Break Away Blog | Read + Act Weekly

Beyond the Tried and True Empathy Skills pt. 3

At this point, we understand that each person enters the world with a unique frame of reference; and sometimes, we’re led to division - operating within echo chambers of likeness and rarely building empathy across difference. Actualizing a fully inclusive society can’t be an “us vs. them” issue. No one is disposable in a functioning, thriving community.

We know some of the tried and true approaches toward empathy (create brave spaces, lean into discomfort, listen to understand rather than to inform, validate others’ feelings and experience, etc.) but there are other, often more challenging skills to develop - especially as allies taking risks for communities that experience oppression:

  • (Re)Build a sense of curiosity. At one point in our lives - often, as children - most of us experience insatiable curiosity. While venturing into adulthood, the desire for knowledge and understanding about everything narrows and may even diminish. The benefits of a strong sense of curiosity? The drive to ask questions and embrace humility - understanding that we have much to learn from those around us.
  • Find common ground and share stories. It’s easier to establish relationships through connection. Work to find a mutual foundation (however big or small) to build from. As different as we may be from another person, chances are you have something in common. (i.e. You would eat breakfast burritos for every meal, too?! or I’ve never met someone else who had a bowl cut until the age of twelve!)
  • Decenter yourself by turning off your alarm system. Yes, triggers are real. And they’re entirely valid. When we’re constantly on edge - ready to pounce on a misspoken word, phrase, or idea that strays from the realm of a socially just world - we may miss out on an opportunity for growth and understanding. It’s a heavy responsibility, but in order to practice true empathy, we must assume best intent - responding with patience and compassion. This is hard, and it can be hurtful - so make sure you’re as physically and psychologically safe as you need to be too.
  • Make space for your emotional processing. Working for empathy across difference - especially when issues are so personal - is taxing. We don’t need to push aside our own beliefs or feelings in the process. Make time to take care of yourself by finding camaraderie for support and relief or your own best practices for recuperation.

The reality is, empathy is a skill much larger than “putting yourself in someone else's shoes.” Consider this a reminder (and a challenge) not to take the easy way out by staying in our communities of likeness, but instead, taking the difficult path of expanding our communities across difference. Borrowing from Audre Lorde, “Without community, there is no liberation...but community must not mean a shedding of our differences, nor the pathetic pretense that these differences do not exist.”

We will not be free until we are all free, and no one is left behind.

The Danger of the “New Normal” pt. 2

No matter what you believe in or how you identify, people are naturally drawn to communities of likeness. This isn’t condemnable, it isn’t unreasonable, but it is notable - especially when you consider the reality that active citizens are interested in thriving communities for all people.

In social justice education, at some point we all learn that our world is socialized. Consequently, we’re responsible for unlearning notions that were once normalized and reinforced by individuals, systems, and culture. That knowledge gained expands our frame of reference.

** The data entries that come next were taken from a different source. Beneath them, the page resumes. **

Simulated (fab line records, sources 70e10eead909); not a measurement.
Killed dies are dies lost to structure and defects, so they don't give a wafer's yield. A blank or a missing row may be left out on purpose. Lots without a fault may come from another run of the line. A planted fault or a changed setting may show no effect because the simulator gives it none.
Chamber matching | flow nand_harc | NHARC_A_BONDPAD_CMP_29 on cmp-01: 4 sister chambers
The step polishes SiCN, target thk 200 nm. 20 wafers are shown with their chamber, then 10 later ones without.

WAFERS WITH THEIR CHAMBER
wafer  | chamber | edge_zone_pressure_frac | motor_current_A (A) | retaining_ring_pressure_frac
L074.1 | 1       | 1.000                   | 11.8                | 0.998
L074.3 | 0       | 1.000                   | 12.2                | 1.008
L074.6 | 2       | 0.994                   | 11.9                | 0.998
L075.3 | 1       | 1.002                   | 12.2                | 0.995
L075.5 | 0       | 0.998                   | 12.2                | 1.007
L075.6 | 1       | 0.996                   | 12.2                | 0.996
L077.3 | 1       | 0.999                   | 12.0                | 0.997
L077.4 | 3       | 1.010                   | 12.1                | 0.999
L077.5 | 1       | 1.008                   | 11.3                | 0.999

The time and effort it takes to attain a new understanding of the world also happens to distance us from the realities of where we once were. And as we settle into distinctive communities of affinity, we go through a new sort of socialization. This micro-socialization regulates a particular language, code of ethics, and culture.

This “new normal” has allowed us to antagonize those who hold differing beliefs or levels of understanding. This distance often results in the difficult undertaking of practicing patience, assuming best intent, or hearing someone with a differing viewpoint.

To mend the apparent polarized divide, the majority of people (including us) bestow the same advice: practice empathy. Easier said than done, though. Naturally, how we talk about empathy is often selective: folks interested in justice work will lean toward feeling empathy for marginalized communities and stop there. Those with a worldview limited to their own lived experience may tend to lean toward feeling empathy for their specific communities or those similar. There’s an invisible disconnect between who we’re willing to feel empathy for - a truth that ultimately furthers our misunderstanding and divide.

Arlie Russell Hochschild, in her most recent book Strangers in Their Own Land, described this phenomenon as an empathy wall or “an obstacle to deep understanding of another person, one that can make us feel indifferent or even hostile to those who hold different beliefs or whose childhood is rooted in different circumstances.”

This week, consider which communities you more naturally feel empathy for and others where you feel the empathy wall may exist. In our next blog post we'll tackle specific ways to apply this knowledge to expand our capacity for empathy.

Starting with Self: Considering Frame of Reference pt. 1

After the recent election - divisions in our country laid bare - justice seemed to turn into an us vs. them issue. There was a sudden assumption that whether or not you cared about social justice could be determined by your political alignment. However, we know a few things to be true: 1) justice is a strong value of active citizenship, 2) anyone can be an active citizen, and 3) active citizenship means prioritizing your community. Is there a disconnect between who sees themselves fitting within the bounds of active citizenship and the conversations surrounding justice? If so, how do we bridge those gaps?

With social justice education, we’re taught that introspection, personal identity development, and active work are critically important. Before taking the step to enter into conversations across difference, we must consider not only what our values and beliefs are, but where they come from and why they’re important to us.

Who we are, what we believe, and what we know to be true is influenced and enforced by everything around us - from the people who raised us, to the neighborhood we grew up in, to the media we consumed. Name almost anything, and it has likely contributed to shaping who we are today. To put it in more formal terms - this is how our frame of reference is built and our identity is developed. This occurs, in part, through the Cycle of Socialization.

If we were to take a handful of people, it’s impossible that two of them would have had the exact same experiences or influencers - some overlap may exist, but there would definitely be difference. While we’d hope it would be celebrated, often - as we all know - difference unfortunately becomes synonymous with division.

To have productive conversations across difference, it’s crucial to be able to honestly speak from a place of feeling or personal experience and to engage the other person (or people) from that same place, as well.

What has influenced our thoughts, values, and behaviors? What sort of internal questioning would it take for us to come to know and understand our frame of reference? What questions can we ask others to understand theirs?

Before we enter into spaces of dialogue (that will inevitably involve difference), we should focus on our own experience and identity, work to understand where our opinions and values came from, and consider how our frame of reference impacts the way we interact with the world. Thus, recognizing that our lived experiences and identities are different from our neighbors’ and there’s a way to communicate that comes from a place of understanding. Community and justice is for everyone and needs everyone; within these realms, there isn’t room for a gaping divide.